This post is the first in a series about websites and apps that can help writers and editors get through their projects as easily and pleasantly as possible.
Let me put it simply: I organize my life — and sometimes the lives of others — with Trello. And I really do mean my life: not only do I have boards for our company and our clients, but I also have boards for my son’s homeschool activities, our family’s weekly menus, and my various other to-dos.
A couple years ago I had been fruitlessly trying out planning systems (both old-fashioned paper ones and online apps) when a friend of mine introduced me to Trello.com, a free web-based project-management system. Trello works like a bulletin board: you “tack” and organize virtual task cards on project-specific boards. You can have as many boards as you like and they don’t take up any wall space!
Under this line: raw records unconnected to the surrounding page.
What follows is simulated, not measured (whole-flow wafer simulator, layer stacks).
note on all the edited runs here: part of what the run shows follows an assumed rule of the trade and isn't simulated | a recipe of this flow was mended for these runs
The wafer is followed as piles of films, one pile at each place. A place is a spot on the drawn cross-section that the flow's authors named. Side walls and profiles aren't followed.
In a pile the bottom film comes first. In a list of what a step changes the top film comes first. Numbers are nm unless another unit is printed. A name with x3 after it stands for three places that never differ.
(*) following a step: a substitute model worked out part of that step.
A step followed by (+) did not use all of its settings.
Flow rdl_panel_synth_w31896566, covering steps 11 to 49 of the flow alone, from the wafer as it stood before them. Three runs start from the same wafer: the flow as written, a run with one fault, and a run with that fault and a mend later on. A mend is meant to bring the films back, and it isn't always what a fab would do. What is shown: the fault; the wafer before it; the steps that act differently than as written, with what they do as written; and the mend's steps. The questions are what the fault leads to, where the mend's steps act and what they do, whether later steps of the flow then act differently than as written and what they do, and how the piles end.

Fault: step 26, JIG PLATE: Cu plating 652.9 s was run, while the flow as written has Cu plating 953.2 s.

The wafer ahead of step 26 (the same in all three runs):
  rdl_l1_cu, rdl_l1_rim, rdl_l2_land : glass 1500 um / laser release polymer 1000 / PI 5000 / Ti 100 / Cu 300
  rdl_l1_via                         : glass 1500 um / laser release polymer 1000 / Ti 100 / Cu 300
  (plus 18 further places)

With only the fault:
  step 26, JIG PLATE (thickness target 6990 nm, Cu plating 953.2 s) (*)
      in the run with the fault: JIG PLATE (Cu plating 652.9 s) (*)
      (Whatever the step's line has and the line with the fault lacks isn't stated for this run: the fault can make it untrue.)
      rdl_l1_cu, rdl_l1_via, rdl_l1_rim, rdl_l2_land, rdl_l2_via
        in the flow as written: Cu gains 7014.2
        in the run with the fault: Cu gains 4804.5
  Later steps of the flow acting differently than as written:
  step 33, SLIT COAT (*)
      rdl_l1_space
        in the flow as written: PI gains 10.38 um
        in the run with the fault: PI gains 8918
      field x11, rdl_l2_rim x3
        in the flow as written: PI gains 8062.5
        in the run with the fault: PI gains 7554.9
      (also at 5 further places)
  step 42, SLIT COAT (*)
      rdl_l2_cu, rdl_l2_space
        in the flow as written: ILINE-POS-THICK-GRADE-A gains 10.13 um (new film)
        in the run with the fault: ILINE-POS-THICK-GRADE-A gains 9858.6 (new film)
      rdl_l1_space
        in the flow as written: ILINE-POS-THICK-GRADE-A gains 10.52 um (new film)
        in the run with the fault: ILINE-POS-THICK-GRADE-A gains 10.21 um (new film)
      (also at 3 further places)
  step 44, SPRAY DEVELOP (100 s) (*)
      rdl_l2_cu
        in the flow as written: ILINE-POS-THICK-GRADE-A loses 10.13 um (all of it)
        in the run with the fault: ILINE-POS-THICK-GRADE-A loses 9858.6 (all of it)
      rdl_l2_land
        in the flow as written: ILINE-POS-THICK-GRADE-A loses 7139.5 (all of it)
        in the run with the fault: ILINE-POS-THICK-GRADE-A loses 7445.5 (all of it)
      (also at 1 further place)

Trello clicked for me immediately.
Your cards contain whatever information you need: project names, descriptions, team members assigned to the project, comments from those participating, and — my favorite! — checklists. You can also set deadlines and alarms.
The boards are arranged in columns, and the site starts you off with 3 columns (To Do, Doing, Done), but you can change their titles and add more columns. Then you add cards for whatever tasks you are keeping track of. You drag and drop cards from one column to the next as a project moves from one step to another.
Or, if you are keeping track of, say, the family menu, you can set up columns for each day of the week and move meals around as needed.
Trello is both visual and tactile — well, as tactile as a web application can be. It lets you organize things and then change your mind and move things around until they are just in the order you want them. You can even move a card to a different board.
The checklists are really checklists, so when a task is finished, you can check it off and it gets crossed out. (I am one of those people who only feels something is completely finished when I can cross it off my to-do list, so I love this — and if you are working with a team, it’s also essential to let them know what’s been taken care of.)
Need the same checklist for multiple cards? No problem! You can also copy a checklist from one card to another.
When you assign a card/task to someone, Trello adds their icon in the bottom right-hand corner — with a quick glance at a board, you can see who is supposed to be doing what.
You can also put color labels on cards to help organize different levels of urgency or different types of tasks or or or (the organizational possibilities are endless).
Everyone who uses Trello needs to have an account, but accounts are quick and painless to create. And once you have one, you can start sharing. Boards can be private, shared with specific people or specific teams, and they can also be public.
For example, the Trello team organizes Trello LIVE on Trello — see their “live” board here.
Recently Trello released a new feature: you can email cards to your Trello boards. I have yet to try this, but it seems like a good way to keep track of things you want to add to your list when you’re away from the computer.
When I start a new project, Trello is now the first app I open on my computer. I know it will help me organize my thoughts and all the pieces I need to keep track of and put together. Trello rocks!